I did not get dmesg outupt, since I only read the log after rebooting. I will try to reproduce the crash and report back.
Comment 94 Alex Deucher 2013-08-13 12:58:20 UTC
(In reply to comment #92)
> The bug is still not fixed.
> Been using Radeon 3650 with dpm, and now running rc5.
> 
> Everything went well until I had a reboot due to a NOD32 install.
> That time I encountered the white screen of death once again.
> 
> Can I gather any more debug info somehow Alex?
> (I use a total non-debug kernel that I compiled but I can prepare one full
> debug version if you would like.)

Can you try disabling additional dpm features as per previoous comments?  e.g,

diff --git a/drivers/gpu/drm/radeon/rv6xx_dpm.c b/drivers/gpu/drm/radeon/rv6xx_dpm.c
index bdd888b..ad17ae8 100644
--- a/drivers/gpu/drm/radeon/rv6xx_dpm.c
+++ b/drivers/gpu/drm/radeon/rv6xx_dpm.c
@@ -1982,10 +1982,10 @@ int rv6xx_dpm_init(struct radeon_device *rdev)
        else
                pi->fb_div_scale = 0;
 
-       pi->voltage_control =
-               radeon_atom_is_voltage_gpio(rdev, SET_VOLTAGE_TYPE_ASIC_VDDC, 0);
+       pi->voltage_control = false;
+//             radeon_atom_is_voltage_gpio(rdev, SET_VOLTAGE_TYPE_ASIC_VDDC, 0);
 
-       pi->gfx_clock_gating = true;
+       pi->gfx_clock_gating = false;
 
        pi->sclk_ss = radeon_atombios_get_asic_ss_info(rdev, &ss,
                                                       ASIC_INTERNAL_ENGINE_SS, 0);
@@ -1994,13 +1994,14 @@ int rv6xx_dpm_init(struct radeon_device *rdev)
 
        /* Disable sclk ss, causes hangs on a lot of systems */
        pi->sclk_ss = false;
+       pi->mclk_ss = false;
 
        if (pi->sclk_ss || pi->mclk_ss)
                pi->dynamic_ss = true;
        else
                pi->dynamic_ss = false;
 
-       pi->dynamic_pcie_gen2 = true;
+       pi->dynamic_pcie_gen2 = false;
 
        if (pi->gfx_clock_gating &&
            (rdev->pm.int_thermal_type != THERMAL_TYPE_NONE))

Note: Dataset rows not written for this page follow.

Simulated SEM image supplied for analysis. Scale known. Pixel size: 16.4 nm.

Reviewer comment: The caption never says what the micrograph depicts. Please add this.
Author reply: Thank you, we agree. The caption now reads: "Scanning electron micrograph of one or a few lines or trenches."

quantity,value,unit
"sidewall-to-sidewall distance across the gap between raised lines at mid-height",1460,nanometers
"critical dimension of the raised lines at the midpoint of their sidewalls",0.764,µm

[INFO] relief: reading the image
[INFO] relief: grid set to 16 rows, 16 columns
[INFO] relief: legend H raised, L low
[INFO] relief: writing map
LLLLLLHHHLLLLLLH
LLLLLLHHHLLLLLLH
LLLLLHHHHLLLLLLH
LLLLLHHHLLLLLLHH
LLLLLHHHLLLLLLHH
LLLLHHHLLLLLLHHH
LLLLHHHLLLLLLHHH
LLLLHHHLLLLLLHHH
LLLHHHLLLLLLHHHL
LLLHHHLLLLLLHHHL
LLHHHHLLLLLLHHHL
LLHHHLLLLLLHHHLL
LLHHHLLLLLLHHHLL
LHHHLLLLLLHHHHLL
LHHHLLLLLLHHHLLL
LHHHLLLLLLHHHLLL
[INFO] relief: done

See if disabling any additional features helps stability on your system.

> 
> ps.: I'm not too lucky with this DPM thing. The old card dies randomly
> (WSOD), and the new one is not supported (SI). 

SI cards are supported just fine, including dpm.
Comment 95 Francisco Pina Martins 2013-09-02 08:07:15 UTC
After using DPM for a while I car report that it did cause some random crashes. I never figured out what caused them, and was never able to reproduce them.
However, after having updated mesa to 9.2, I have had no crashes at all, so that might have solves whatever was causing the issues.
Just tossing in my 0,02€:
"It works!"

Thanks for all the hard work on this one.
Comment 96 Eugene 2013-09-02 15:40:11 UTC
Not so fast fellas. Recently checked 3.11RC7 and DRM-Next (current). The result is the same: it still can't boot with my Radeon HD 2600 XT :(
Comment 97 Alex Deucher 2013-09-02 15:48:02 UTC
(In reply to comment #96)
> Not so fast fellas. Recently checked 3.11RC7 and DRM-Next (current). The
> result is the same: it still can't boot with my Radeon HD 2600 XT :(

Can you attach a copy of your vbios?

(as root)
(use lspci to get the bus id)
cd /sys/bus/pci/devices/<pci bus id>
echo 1 > rom
cat rom > /tmp/vbios.rom
echo 0 > rom

Also, can you get a copy of the dmesg output from the driver after it loads?  Try booting into a non-X runlevel without loading radeon (either blacklist it, or set radeon.modeset=0 on the kernel command line in grub) and then manually load it.  E.g.,
modprobe -r radeon
modprobe radeon modeset=1 dpm=1

If possible, try and do it over ssh from a second machine so you can still access it if you lose the display.
Comment 98 Eugene 2013-09-02 16:31:34 UTC
Created attachment 85079 [details]
Radeon HD2600XT vbios
Comment 99 Eugene 2013-09-02 17:10:33 UTC
> Can you attach a copy of your vbios?
> 
> (as root)
> (use lspci to get the bus id)
> cd /sys/bus/pci/devices/<pci bus id>
> echo 1 > rom
> cat rom > /tmp/vbios.rom
> echo 0 > rom
Yes, here it is, in attachment.
 
> Also, can you get a copy of the dmesg output from the driver after it loads?
> Try booting into a non-X runlevel without loading radeon (either blacklist
> it, or set radeon.modeset=0 on the kernel command line in grub) and then
> manually load it.  E.g.,
> modprobe -r radeon
> modprobe radeon modeset=1 dpm=1

I'm sorry I don't understand fully how to do this.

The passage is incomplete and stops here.